Question

Consider a function $f:R-\left\{1\right\}\to R-\left\{1\right\}$ defined by $f\left(x\right)=\frac{x+a}{x-1},$ where $a$ is a real constant. If $f$ is not constant in its domain, then which of the following is/are CORRECT ?

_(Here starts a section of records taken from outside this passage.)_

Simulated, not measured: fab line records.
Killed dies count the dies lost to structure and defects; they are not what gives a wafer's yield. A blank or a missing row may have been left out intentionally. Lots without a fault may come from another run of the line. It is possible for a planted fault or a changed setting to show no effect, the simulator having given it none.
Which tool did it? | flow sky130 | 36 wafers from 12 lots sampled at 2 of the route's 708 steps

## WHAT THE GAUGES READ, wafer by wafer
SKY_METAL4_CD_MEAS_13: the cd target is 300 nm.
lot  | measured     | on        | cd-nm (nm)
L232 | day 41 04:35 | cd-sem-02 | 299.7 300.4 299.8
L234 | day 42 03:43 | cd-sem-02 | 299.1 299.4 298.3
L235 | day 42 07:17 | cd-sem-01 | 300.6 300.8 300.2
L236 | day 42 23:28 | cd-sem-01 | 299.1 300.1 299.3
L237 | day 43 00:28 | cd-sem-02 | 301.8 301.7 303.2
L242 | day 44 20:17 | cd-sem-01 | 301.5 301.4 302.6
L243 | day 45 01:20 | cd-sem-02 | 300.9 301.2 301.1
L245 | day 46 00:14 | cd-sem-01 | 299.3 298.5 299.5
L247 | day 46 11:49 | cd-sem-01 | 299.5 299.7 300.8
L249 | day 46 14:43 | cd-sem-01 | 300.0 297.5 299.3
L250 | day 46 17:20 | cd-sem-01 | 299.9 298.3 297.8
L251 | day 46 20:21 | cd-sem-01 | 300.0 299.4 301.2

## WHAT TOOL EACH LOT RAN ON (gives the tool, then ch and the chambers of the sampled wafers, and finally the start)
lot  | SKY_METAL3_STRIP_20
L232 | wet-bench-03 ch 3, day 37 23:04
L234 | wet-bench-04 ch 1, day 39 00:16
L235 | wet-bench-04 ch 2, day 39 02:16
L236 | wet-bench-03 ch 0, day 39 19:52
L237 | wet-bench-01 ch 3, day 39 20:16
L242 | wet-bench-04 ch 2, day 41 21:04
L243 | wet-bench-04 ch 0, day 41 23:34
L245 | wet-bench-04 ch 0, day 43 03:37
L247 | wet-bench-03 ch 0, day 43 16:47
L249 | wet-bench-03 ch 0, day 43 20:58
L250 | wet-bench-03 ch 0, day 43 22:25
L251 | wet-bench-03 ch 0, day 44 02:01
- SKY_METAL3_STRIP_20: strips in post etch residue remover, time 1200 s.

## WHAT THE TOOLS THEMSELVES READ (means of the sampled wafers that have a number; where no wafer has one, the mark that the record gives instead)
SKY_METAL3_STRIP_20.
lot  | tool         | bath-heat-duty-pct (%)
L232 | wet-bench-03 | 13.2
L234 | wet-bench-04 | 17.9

• A. domain and range of $f$ are the same
• B. $\left(fof\right)\left(\frac{1}{x}\right)=\frac{1}{x}$
• C. $f\left(\frac{1}{f\left(f\right(x\left)\right)}\right)-f\left(f\left(f\left(\frac{1}{x}\right)\right)\right)=0$
• D. $f$ has its own inverse

Answer 1

Answer: (A), (B), (C), (D)

The correct options are
A domain and range of $f$ are the same
B $\left(fof\right)\left(\frac{1}{x}\right)=\frac{1}{x}$
C $f\left(\frac{1}{f\left(f\right(x\left)\right)}\right)-f\left(f\left(f\left(\frac{1}{x}\right)\right)\right)=0$
D $f$ has its own inverse

$y=f\left(x\right)=\frac{x+a}{x-1}$
Clearly, domain is $R-\left\{1\right\}$
$f^{\prime }\left(x\right)=\frac{(x-1)-(x+a)}{(x-1{)}^2}=-\frac{(a+1)}{(x-1{)}^2}$
Since, $f$ is not constant, hence $a\ne -1$.
Hence $f^{\prime }\left(x\right)$ is either always increasing or decreasing, thus one-one.

Now, $y=\frac{x+a}{x-1}$
$\Rightarrow yx-y=x+a\Rightarrow x(y-1)=y+a$
$\Rightarrow x=\frac{y+a}{y-1}$
Clearly, $x\in$ Domain$\left(f\right)$ for all $y\in R-\left\{1\right\}$
$\therefore$ Range $=R-\left\{1\right\}$ and thus $f$ is onto.
Therefore $f^{-1}$ is defined.
and $f^{-1}\left(x\right)=\frac{x+a}{x-1}$

We can see $f$ and $f^{-1}$ are same.
Now, $\left(fof\right)\left(\frac{1}{x}\right)=fo{f}^{-1}\left(\frac{1}{x}\right)=\frac{1}{x}$

We can write $f\left(\frac{1}{f\left(f\right(x\left)\right)}\right)-f\left(f\left(f\left(\frac{1}{x}\right)\right)\right)$ as
$f\left(\frac{1}{f\left(f^{-1}\right(x\left)\right)}\right)-f\left(f\left(f^{-1}\left(\frac{1}{x}\right)\right)\right)$
$=f\left(\frac{1}{x}\right)-f\left(\frac{1}{x}\right)=0[\because f(f^{-1}\left(y\right))=y]$